MOSCOW — Mikheil Saakashvili, a former president of Georgia and once a prominent figure in the politics of post-Soviet countries, was arrested on Friday on charges he called politically motivated after returning secretly to Georgia following eight years in exile.

Mr. Saakashvili’s return, like much of his tenure in power, had the trappings of high-stakes political theater. The former president, who had been living in Ukraine, had been taunting the Georgian government, which is controlled by his political enemies, for days with hints of a return, including posting pictures of an airplane ticket on social media.

It was unclear how or when Mr. Saakashvili entered the country despite a warrant for his arrest that has been outstanding for years. But he apparently did not arrive at an airport, where he faced certain arrest.

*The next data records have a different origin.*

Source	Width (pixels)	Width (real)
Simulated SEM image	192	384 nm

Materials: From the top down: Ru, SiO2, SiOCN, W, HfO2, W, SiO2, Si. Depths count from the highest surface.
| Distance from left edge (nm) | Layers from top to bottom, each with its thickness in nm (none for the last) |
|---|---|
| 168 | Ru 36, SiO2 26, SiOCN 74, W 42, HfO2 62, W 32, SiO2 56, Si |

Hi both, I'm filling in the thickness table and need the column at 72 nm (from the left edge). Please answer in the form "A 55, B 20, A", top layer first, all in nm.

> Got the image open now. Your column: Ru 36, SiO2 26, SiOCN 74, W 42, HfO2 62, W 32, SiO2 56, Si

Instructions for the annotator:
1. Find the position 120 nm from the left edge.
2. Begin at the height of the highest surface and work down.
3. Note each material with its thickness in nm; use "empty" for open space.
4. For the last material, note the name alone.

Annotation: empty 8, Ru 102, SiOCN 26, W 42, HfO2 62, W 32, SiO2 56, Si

Before his detention on Friday, a cheerful-looking Mr. Saakashvili had posted videos of himself strolling in Batumi, a Georgian beach town on the Black Sea. He said he wanted to encourage voting in local elections on Saturday.

In the end, the police found him in a small apartment on the outskirts of Tbilisi, the capital, where he was staying alone, according to Shota Utiashvili, senior fellow at the Georgia Foundation for Strategic and International Studies and a former official in Mr. Saakashvili’s government.

“He knew that he would be arrested but decided to come anyway” to support his political party, the United National Movement, before elections, Mr. Utiashvili said.

“The government was saying, ‘How can you have a party whose leader fears justice?’” Mr. Utiashvili said. “It’s an argument that he is a coward. He responded, ‘I am not a coward and if you want to arrest me, here I am.’”

By Friday evening, the police had transferred Mr. Saakashvili to a jail in Rustavi, about 15 miles from the capital. His arrest was confirmed by Georgia’s prime minister, Irakli Garibashvili.

Mr. Saakashvili led the first wave of anti-authoritarian street uprisings in the former Soviet Union, called color revolutions, and he governed Georgia as president from 2004 until 2013, a period that included a brief war with Russia. In the politics of the former Soviet states, he was aligned with movements resisting Russian influence.

After stepping down, Mr. Saakashvili lived for a time in Brooklyn. He later entered politics in Ukraine, after that country’s 2014 revolution deposed a pro-Russian president. He was among a dozen or so former Georgian politicians who were given senior roles in the Ukrainian government to help overhaul the country’s bureaucracy.

For a time, he fell out with the Ukrainian leadership and in 2018 he was arrested on the roof of a building in Kyiv, where he had climbed to address supporters and escape the police. The dispute was resolved after a change in Ukraine’s government.

He served as governor of the city of Odessa, in the south of Ukraine, and holds an official position in the Ukrainian government today as head of the Office of Simple Solutions and Results, an agency he created.

Back in Georgia, the new government accused him of abuse of office as president and a court in 2018 convicted Mr. Saakashvili in absentia and sentenced him to three years in prison.